Sunday, June 24, 2012

ISRO to Privatize PSLV & Satellite Production

ISRO is looking to spin off the production of PSLV rockets and satellites to private sector partners:

New Delhi: As it prepares for Moon and Mars missions, ISRO is planning to hive off production of communication satellites and polar satellite launch vehicles (PSLV) to the industry.

The space agency is keen to focus on unique science projects, develop remote sensing satellites and do more R&D instead of engaging in the repetitive exercise of building communication satellites and launch vehicles.

"We want to explore the possibility of 'producing' PSLV and communication satellites through the industry," K Radhakrishnan, Chairman of Indian Space Research Organisation (ISRO) told PTI in an interview here.

The ISRO and its commercial arm Antrix Corporation have called for a meeting with the industry in September in Bangalore for a dialogue on the proposal and identify different work models.

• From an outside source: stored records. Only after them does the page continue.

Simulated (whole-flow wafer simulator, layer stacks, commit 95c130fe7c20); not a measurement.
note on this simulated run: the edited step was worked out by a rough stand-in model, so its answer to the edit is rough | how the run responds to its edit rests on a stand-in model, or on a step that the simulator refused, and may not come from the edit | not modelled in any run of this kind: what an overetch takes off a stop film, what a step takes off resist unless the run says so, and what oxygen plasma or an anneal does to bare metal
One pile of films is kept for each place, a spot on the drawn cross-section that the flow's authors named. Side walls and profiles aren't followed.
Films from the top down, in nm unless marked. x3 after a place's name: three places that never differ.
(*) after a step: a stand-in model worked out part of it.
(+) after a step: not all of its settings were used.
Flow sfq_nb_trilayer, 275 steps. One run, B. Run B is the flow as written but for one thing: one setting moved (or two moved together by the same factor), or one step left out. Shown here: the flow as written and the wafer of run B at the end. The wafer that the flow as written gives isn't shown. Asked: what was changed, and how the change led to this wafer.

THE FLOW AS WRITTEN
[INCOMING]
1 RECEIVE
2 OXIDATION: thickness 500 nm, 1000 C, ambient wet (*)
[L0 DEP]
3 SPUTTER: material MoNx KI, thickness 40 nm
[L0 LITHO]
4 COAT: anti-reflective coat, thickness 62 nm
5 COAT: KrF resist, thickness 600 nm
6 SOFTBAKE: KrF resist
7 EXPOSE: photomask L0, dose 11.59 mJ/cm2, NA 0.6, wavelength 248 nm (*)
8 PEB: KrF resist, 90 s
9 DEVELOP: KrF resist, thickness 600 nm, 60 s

"We want to find out what models could work out and evolve a plan. There is lot of repetition in building communication satellites," he said.
If satellite and PSLV production can be spun off to private sector partners, then conceivably likewise so could launch operations. We could have our own Indian private sector launch companies, like United Launch Alliance, SpaceX and Orbital Sciences in the United States. I think that following the great success of SpaceX's COTS2 mission to the International Space Station, ISRO has now seen the handwriting on the wall, and realized that privatization could bring in new cost efficiencies and better leverage Indian skills in space technology to market them to the rest of the world. This will result in a faster evolution of Indian space capabilities, and faster gains in Indian access to space.

As a Japanese expert has pointed out in recent comments, one of the limitations for other countries in imitating the US move to privatize space launch services, is in having a domestic demand for space launch services strong enough to support a commercial space launch industry. Hopefully, India's fast-growing space sector will be enough to provide a sustainable market.


Arvind said...

They are delusional. ISRO has no role in the liberalization of the economy. If the government removes the hurdles, there will be private players who enter the market immediately. And they won't need the Russian technology from ISRO.

san said...


The main thing should be the advancement of Indian access to space. This means not just expansion of technological capabilities, but also cost reduction to make capabilities more economical. We can also add indigenization, so that capabilities can be sustained independent of sanctions, embargos and cutoffs.

PSLV is a mature system, with 20+ launches to its name. So there's no point in ISRO continuing to do the same old thing, when it can hand off PSLV to the private sector, who can probably streamline operations, cut back on costs, etc, to offer more bang for the buck.

You justifiably point out that foreign providers can offer up their technologies to Indian companies, as superior alternatives to ISRO's Russian-acquired tech. I have nothing against that - it's just that other countries tend to jealously guard their hi-tech secrets rather than parting with them so easily. If an Indian company can get access to foreign technology at good cost, then I'm in favor of it. But if technology from abroad is being denied, or if it won't come at an affordable price, and if ISRO can offer a viable or more affordable alternative, then at least that option is there.

I agree that a good solution-provider should be technologically agnostic, and open-minded about what approach can be used to achieve the goal. Tata was able to develop its Nano with cooperation from foreign partners, but in the sensitive field of aerospace such cooperation maybe not always be available. Whatever moves us forward the fastest, and gets us around the bottlenecks most efficiently.

Arvind said...

I did not mean that foreign firms would transfer technology to Indian firms. What I meant was that private firms run by Indians would develop their own technology which would be better than ISRO's Russian technology.